A Guitar Progression
Adventures in Guitar Consciousness
I posted the image below on this blog one year ago. It shows the old Yamaha guitar I used to strum and sing along with before life got in the way and it was left in a cupboard for 40 years. When I posted this I was feeling pretty pleased with myself, making music with my old instrument again. I was so pleased that after months of ploughing through all the teach yourself books on Kindle, I could play stuff. Well, I could play easy stuff, sort of, after lots of practice, and never without mistakes. The music in my head was beautiful. The sounds coming from the guitar were a little less so.
Listening to the former, and ignoring the latter, I began to tell myself I wasn't all that bad at it. My own opinion of course, untainted by contact with anyone who could actually play notes, chords and arpeggios without having their audience looking around for the exit.
Emboldened, I turned up at the door of a classical guitar teacher. You know! Someone who knew their way around a guitar; had a Masters degree in guitar performance and another one in composition. He combines private tuition with live performances on the national stage solo and in ensembles. If I had been looking for someone to massage my ego I should have looked elsewhere.
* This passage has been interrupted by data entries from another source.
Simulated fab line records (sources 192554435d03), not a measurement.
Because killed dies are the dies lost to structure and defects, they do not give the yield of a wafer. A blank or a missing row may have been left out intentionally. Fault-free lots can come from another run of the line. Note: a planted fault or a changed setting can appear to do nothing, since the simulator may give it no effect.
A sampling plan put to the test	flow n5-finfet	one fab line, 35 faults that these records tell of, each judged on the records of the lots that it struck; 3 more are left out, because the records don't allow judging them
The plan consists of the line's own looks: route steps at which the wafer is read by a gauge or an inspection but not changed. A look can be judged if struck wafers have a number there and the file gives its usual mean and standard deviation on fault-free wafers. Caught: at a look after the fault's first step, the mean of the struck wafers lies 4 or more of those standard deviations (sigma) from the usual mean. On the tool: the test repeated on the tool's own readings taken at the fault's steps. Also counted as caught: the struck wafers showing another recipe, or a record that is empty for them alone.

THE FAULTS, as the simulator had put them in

Luckily, I swallowed enough pride and humility to let him teach me things about technique and practice I had no idea even existed. He was polite, but he left no doubt that what I had been doing by myself had been largely a waste of time if I wanted to learn to play beautiful music. That he was in his early twenties was inconsequential of course, but it did not really make things easy for an old codger more used to giving instructions than accepting them.
I began again, from square one. Concentrating on correct fingering, posture, hand and finger dynamics, fingernails, breathing and paying respect to quavers and crochets as they were written on the page, saw me progress – far too slowly for my liking – through the book he recommended for preliminary students (pre-schoolers and the like). All the while, I was straining. Impatient to play real music, I often became angry with myself and with him, frustrated by how long it was taking to learn simple skills. As he reminded me though, ever so gently, the skills were not simple skills. They were complex fine motor skills. The process was not unlike a child learning to use a pencil for the first time. It would take practice and time. No shortcuts, was his repeated advice.
He was right of course.
So, another year has passed. I've purchased a more expensive guitar (below). I've learned much about playing the classical guitar and am playing pieces from the AMEB grade 3 level. Big deal I guess. Hundreds of school kids do that too, and better than I do. But I am beginning to realise that I do not care about that at all. I just love learning and playing.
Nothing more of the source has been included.